16 January 2013

Dream Theater

since I think
          that the real
          is in no way real
how am I to believe
          that dreams are dreams


- Jacques RoubaudSaigyō Hōshi

Jacques Roubaud was the first person outside of the founders to join Oulipo. He has written mathematically structured sonnets, seven volumes of an autobiography that he refers to as 'the project', as well as translations of English poetry into French.

Roubard's goals in writing his 'project' is to discover, "My own memory, how does it work?" To "destroy" his memories through writing them down.

Saigyō by Kikuchi Yōsai
Hōshi lived 1118-1190. He was a royal guard, a Buddhist monk, and a poet. He spent most of his life after becoming a monk in solitude in various monasteries. He also went on long journeys that are believed to have inspired Bashō to write Narrow Road to the Interior.

I'll forget the trail I marked out on Mount Yoshino last year, go searching for blossoms in directions I've never been before.

These two are in my mind because that opening quote is the epigram in a Georges Perec book I'm reading.

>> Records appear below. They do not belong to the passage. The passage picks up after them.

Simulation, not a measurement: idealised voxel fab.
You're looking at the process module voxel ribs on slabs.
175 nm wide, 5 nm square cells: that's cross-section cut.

That book is for my work so I won't be going into too many details BUT it is about recording dreams.

About what reality and fiction are. Especially inside our minds. The fictions we tell ourselves. That we don't even know we are telling ourselves.

I am reminded of Joan Didion's long essay The White Album:

We tell ourselves stories in order to live. The princess is caged in the consulate. The man with the candy will lead the children into the sea. The naked woman on the ledge outside the window on the sixteenth floor is a victim of accidie, or the naked woman is an exhibitionist, and it would be 'interesting' to know which.

That essay, along with Anne Carson's Plainwater, make up the foundations of my views on writing these days. I have found myself as I get older thinking more about those stories we tell ourselves.

Carson's book could be viewed as a long essay/poem. It is about a relationship, several relationships, many that didn't exist. It is a book about loss. But it is about loss that we see coming.

Didion is talking about the end of the 1970s. The death of the dream of the 70s. That phantom 'idea' of the 70s that I will never understand, being a child of the 1980s.

Both works act as elegy.

But they are telling the story so that they keep going.

Dreams are the psyche resetting itself. Formatting the hard drive and other such metaphor that we could tweet about. That statement is snarky, is overly self-aware. But I will leave it.

The real. We tell ourselves stories in order to live. In order to get dressed and go to work and type on a keyboard and send an e-mail. We tell ourselves this is what we do. We invent a rationale for it. A reason. We are happy because we make X dollars a year and we make X dollars because we have that job that we might not love but we don't hate. Or, at least, not enough to run away from it.

So we weave these daily fictions into our reality. To make it work. Without it reality is not there for us. Emotionally, I mean.

Dreams are the fictions we tell ourselves in order to reboot each day. A screen saver. They are there to keep our brains from frying.

Perhaps we need the one because we enact the other.